The following is the last post for the 2010-2011 LSAT application cycle from our Zen Student. You can read about his entire LSAT journey here.This past Saturday, almost exactly two months to the day after taking the LSAT for the first time, I took it again.
I’m convinced that I did better this time around. Why?
Geez, where should I start? Suffice it to say that it felt better – all of it: the night before, the morning of, afterwards, and throughout its taking. My second bout with the LSAT was, without at doubt, different – an altered experience for the better.
For starters, my seat was better. In the second row, with no one in front or to the right of me, I didn’t feel like I was taking my test on the subway with someone watching over my shoulder. I was able to ignore the roaming test administrator, who insisted on circulating the room every two minutes. I didn’t become distracted trying to figure out how much time was remaining. Instead, I worked steadily throughout each section and wasn’t bogged down by any logic games, reading passages, or reasoning stimuli.
I was focused, worked with an efficient clarity of thought, and paced myself with the internal clock I had developed after countless practice sections with the timer in front of my face.

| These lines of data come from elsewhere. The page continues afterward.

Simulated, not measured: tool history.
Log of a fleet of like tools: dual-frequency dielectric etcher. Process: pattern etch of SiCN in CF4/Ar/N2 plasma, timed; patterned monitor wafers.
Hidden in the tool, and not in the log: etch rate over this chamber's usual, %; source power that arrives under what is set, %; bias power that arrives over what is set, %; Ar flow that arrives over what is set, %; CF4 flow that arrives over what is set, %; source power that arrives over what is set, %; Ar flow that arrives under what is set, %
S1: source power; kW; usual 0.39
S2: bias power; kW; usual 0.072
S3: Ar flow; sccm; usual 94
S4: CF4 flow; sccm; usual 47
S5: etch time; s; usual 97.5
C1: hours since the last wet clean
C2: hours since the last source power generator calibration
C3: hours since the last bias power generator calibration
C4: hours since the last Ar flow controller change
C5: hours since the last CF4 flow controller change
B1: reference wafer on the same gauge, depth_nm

Did I get an all-time great score? I’m not counting on it. What I am counting on, though, is a better score; a more comfortable range that will hopefully land me at the school of my choice.
There are two major lessons I learned from this retake. First, as Mr. Bennett and the Zen staff recommend, the 4.5 month training schedule is best. I didn’t follow it exactly as outlined – partly because we initially thought that October (after two months) would be my one-and-done test – but the extended time nonetheless proved valuable. I don’t really enjoy the LSAT. Going into preparation for it, if you know you’ve got four months as opposed to two, you can ease into it a bit and not allow it to consume your whole life. I personally resisted that during my first two month stint.
The second thing I learned is that, if time and funding allow, take the test twice. Honestly, the biggest difference, for me personally, between October and December was that there had even been an October. I wasn’t distracted by the newness of the whole thing. I was all business going in the second time.
Above all, Mr. Bennett was there for me all along. Now, I don’t mean that to be sappy. Also, that’s not to say Mr. Bennett held my hand throughout the process. He didn’t tell me what to do; rather, he guided me.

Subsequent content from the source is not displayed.